My target system is an embedded 80186. I found that using:
gcc -c test.c
objcopy --change-address 0xE0000 -O ihex test.o test.hex
does the trick and puts the data at 0xE0000 where I want it.
Ingo Krabbe wrote:
Am Donnerstag, 29. Dezember 2005 21:45 schrieb Anders Norman:
Hi,
I need to create an Intel HEX file containing raw data for an embedded
solution. Source file would look something like this:
const unsigned char myData[] =
{
0x00, 0x00, 0x00, 0x00 ........
};
I also need to locate the data at a specific location in memory.
Can GCC handle this?
What tools do I need in addition? objdump?
regards,
Anders
What you want is a program that writes your binary data into a specific memory
location. In the general case the memory adresses a program sees are
completly virtual, which is usefull cause all symbols and data will be
relocatable when gcc generates an object file.

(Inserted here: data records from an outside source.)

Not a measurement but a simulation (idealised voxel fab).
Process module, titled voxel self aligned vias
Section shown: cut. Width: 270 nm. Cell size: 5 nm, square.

The exact location of the data sections not under control of gcc but of the
linker ld, which comes with the binutils package (if you don't have a system
specific linker for your embedded system). With objdump (from binutils) you
can control the relocation and symbol tables of an executable, a shared
library or what ever you produce.
This greatly depends on the type of data you produce finally. Is it an ELF
executable or just an object file or a shared object library, a static libary
archive or even a DLL. See your ld documentation.
I have:
ld: supported targets: elf32-i386 a.out-i386-linux efi-app-ia32 elf64-x86-64
elf64-little elf64-big elf32-little elf32-big srec symbolsrec tekhex binary
ihex trad-core
What you mean is possibly named as ihex target ?!
As I say: See your ld documentation.